How can I get Panther to ingest old data from an S3 bucket?

Last updated
Save as PDF

QUESTION

When I create an S3 source in Panther, any new logs that are saved to that bucket will be ingested into Panther. How can I get Panther to retroactively ingest the logs which were in ther bucket prior to me creating the S3 source?

ANSWER

Panther Labs provides a command-line tool specifically designed to backfill old S3 data into Panther. The tool is called s3sns . The tool manually triggers notifications to Panther, informing it to parse and ingest S3 data you specify.

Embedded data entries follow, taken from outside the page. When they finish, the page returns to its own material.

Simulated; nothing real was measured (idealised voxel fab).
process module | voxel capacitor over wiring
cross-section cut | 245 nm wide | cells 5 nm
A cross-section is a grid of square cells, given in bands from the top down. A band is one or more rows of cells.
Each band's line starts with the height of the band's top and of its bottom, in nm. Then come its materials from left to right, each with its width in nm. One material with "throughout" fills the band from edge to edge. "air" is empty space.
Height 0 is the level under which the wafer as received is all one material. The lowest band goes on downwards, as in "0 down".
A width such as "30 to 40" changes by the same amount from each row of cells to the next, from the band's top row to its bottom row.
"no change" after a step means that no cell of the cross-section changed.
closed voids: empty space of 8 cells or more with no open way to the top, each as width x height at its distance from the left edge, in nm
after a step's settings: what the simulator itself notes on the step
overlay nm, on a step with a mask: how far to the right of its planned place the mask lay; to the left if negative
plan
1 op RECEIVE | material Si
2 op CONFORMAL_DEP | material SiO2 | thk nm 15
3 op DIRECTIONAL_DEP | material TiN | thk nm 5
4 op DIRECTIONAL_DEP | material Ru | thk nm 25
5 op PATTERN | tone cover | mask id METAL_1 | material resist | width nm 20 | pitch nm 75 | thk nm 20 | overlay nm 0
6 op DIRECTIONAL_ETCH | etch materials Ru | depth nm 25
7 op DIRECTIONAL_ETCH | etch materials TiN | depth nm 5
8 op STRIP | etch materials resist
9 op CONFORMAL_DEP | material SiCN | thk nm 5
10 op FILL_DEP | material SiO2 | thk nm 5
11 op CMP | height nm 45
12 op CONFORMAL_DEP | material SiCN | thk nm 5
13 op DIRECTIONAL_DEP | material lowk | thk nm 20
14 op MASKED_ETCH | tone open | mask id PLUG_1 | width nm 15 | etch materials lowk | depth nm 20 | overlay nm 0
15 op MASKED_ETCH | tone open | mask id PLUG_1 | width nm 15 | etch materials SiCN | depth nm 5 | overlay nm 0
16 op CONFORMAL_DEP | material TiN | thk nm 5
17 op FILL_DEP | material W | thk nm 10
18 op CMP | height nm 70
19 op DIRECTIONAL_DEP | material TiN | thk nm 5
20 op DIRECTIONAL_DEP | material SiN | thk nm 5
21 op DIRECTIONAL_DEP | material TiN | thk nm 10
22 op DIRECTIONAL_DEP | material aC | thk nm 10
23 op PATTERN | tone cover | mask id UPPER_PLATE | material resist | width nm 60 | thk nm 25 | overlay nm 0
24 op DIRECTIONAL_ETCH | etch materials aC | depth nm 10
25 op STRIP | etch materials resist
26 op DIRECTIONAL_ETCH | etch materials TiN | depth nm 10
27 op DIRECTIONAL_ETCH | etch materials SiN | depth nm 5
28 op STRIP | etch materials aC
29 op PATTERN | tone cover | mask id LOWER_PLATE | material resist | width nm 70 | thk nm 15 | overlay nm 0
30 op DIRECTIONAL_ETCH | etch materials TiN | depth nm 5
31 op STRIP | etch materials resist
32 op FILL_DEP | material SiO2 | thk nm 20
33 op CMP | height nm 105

Ensure your environment is configured for using AWS CLI commands.
- This means you'll need some way to pass your AWS account credentials to s3sns, either as environment variables or as explicit parameters.
Download the s3snstool as detailed in our main documentation.
Assuming your AWS account parameters are stored as environment variables, call the following:
./s3sns -s3path s3://<bucket_name>/<key_prefix>

Running this command will tell Panther to ingest all log files stored under the specified prefix. If you wish to ingest all objects within the entire bucket, simply ignore the prefix option when specifying s3path.

Note the following:

Any data ingested still counts towards your monthly data quota - if you have a large but unimportant amount of data to backfill, it may be best to split the load over several months.
Any log events within the prefix specified when calling s3sns will be ingested, even if the log has been ingested previously. Be careful not to run the command more than once with overlapping S3 paths.